Best Film Slumdog Millionaire The Curious Case of Benjamin Button may have garnered the most Academy Award nominations — thirteen in all — but the romantic-fantasy film apparently has as many fans as it has detractors, while
Frost/Nixon and
The Reader, despite the latter’s World War II/Holocaust subject matter and the fact that Oscar-miracle worker
Harvey Weinstein is behind it, are two dark horses.
Had it been nominated,
The Dark Knight would have been a strong Oscar contender, but since it wasn’t included in the Academy’s shortlist then that’s the end of that.
Like
Brokeback Mountain three years ago,
Slumdog Millionaire has become this year’s Oscar favorite as a result of a mixture of numerous critics’ awards and solid box-office receipts. However, like
Brokeback Mountain,
Slumdog Millionaire may end up suffering from
too much early positive buzz.
In case Academy voters decide that the hyperkinetic drama about a poor young man who wants both to become a millionaire and find the love of his life in modern India isn’t all
that good, I’d say that
Milk, about slain gay civil rights leader
Harvey Milk, would be choice #2. After all, let’s not forget last year’s close-to-home (for most Academy members — who reside in California) gay marriage debacle, which made lots of people realize that anti-gay bigotry remains as alive and as ugly as ever.
Nonetheless, for the time being I’m betting on
Slumdog Millionaire.
Best Foreign-Language Film Waltz with Bashir
The best foreign-language film category is always difficult to predict because only a small percentage of (usually
much older) Academy members vote for the nominees and winners.
My guess would be
Ari Folman’s
Waltz with Bashir (Israel) simply because it revolves around Jewish issues, always a favorite theme among those who vote in that category. Also weighing in its favor are the recent headlines about the war in Gaza, which make
Waltz with Bashir, though set in the early 1980s, a timely entry. As a plus,
Waltz with Bashir has received excellent reviews and has already collected several awards in the US, including a
Golden Globe for best foreign-language film, the
National Society of Film Critics best film award, and the
Los Angeles Film Critics‘ best animated film prize.

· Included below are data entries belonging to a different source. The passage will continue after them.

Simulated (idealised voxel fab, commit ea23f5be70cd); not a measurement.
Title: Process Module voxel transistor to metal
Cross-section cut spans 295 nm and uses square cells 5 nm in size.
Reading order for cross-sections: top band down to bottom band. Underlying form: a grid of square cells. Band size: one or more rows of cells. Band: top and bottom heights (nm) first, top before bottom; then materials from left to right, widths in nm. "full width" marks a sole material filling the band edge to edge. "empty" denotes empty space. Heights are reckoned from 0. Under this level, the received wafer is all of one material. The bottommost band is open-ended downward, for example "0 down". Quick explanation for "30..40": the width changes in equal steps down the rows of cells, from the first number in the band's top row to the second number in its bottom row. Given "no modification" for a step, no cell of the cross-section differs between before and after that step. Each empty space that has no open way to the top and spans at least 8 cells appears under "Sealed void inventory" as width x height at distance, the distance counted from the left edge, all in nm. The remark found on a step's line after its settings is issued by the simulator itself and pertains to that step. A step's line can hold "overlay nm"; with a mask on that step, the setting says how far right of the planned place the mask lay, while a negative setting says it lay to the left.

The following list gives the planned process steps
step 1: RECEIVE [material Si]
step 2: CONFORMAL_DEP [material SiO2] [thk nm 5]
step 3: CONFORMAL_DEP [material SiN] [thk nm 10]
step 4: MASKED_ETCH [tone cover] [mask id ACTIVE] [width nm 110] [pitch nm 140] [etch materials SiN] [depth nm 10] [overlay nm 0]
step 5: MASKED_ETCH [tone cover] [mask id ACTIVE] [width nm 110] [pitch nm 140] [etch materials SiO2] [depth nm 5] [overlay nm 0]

The only other major competitor is
Laurent Cantet’s
The Class, France’s entry and last year’s Cannes Film Festival
Palme d’Or winner.
The Baader Meinhof Complex (Germany),
Departures (Japan), and
Revanche (Austria) are all dark horses.
Best Documentary Feature Man on Wire James Marsh’s
Man on Wire is the odds-son favorite to win the best documentary feature award, as the
Sundance winner has been one of the most widely acclaimed films of 2008 and has already amassed about a couple of dozen awards and mentions from US-based critics’ groups.
Encounters at the End of the World,
Trouble the Water,
The Garden, and
The Betrayal (Nerakhoon), no matter how good, have little chance of winning.
Best Animated Feature WALL-E
Despite its flabbergasting loss at the
Annie Awards (to fellow Oscar nominee
Kung Fu Panda), WALL-E is the hands-down winner.
Bolt is the third nominee.
Best Director Danny Boyle, Slumdog Millionaire
The fast-paced
Slumdog Millionaire will earn
Danny Boyle his first Academy Award. Whether there’ll be a second or a third somewhere in the future, I have no idea.
In another year,
David Fincher could have been a strong contender for
The Curious Case of Benjamin Button, but again, the film has a number of detractors.
Ron Howard,
Gus Van Sant, and
Stephen Daldry are the other nominees.
Danny Boyle photo: Ishika Mohan/Courtesy of Fox Searchlight
Courtesy of Focus Features
Best Original Screenplay Dustin Lance Black, Milk
The best original screenplay will be a battle between the gay activist and the lonely robot. Because live-action films tend to be taken more seriously by Academy members, my bet is on
Dustin Lance Black (above, lower photo) for
Milk. In Bruges,
Happy-Go-Lucky, and
Frozen River are the other nominees.
Best Adapted Screenplay Simon Beaufoy, Slumdog Millionaire
With a screenplay by
Simon Beaufoy (right) adapted from
Vikas Swarup’s novel,
Slumdog Millionaire should come out on top in this category as, generally speaking, the best film winner also takes a best screenplay award.
If there is an upset in this category, I’d say that it would be
David Hare’s screenplay for
The Reader.
Frost/Nixon,
Doubt, and
The Curious Case of Benjamin Button are the other nominees.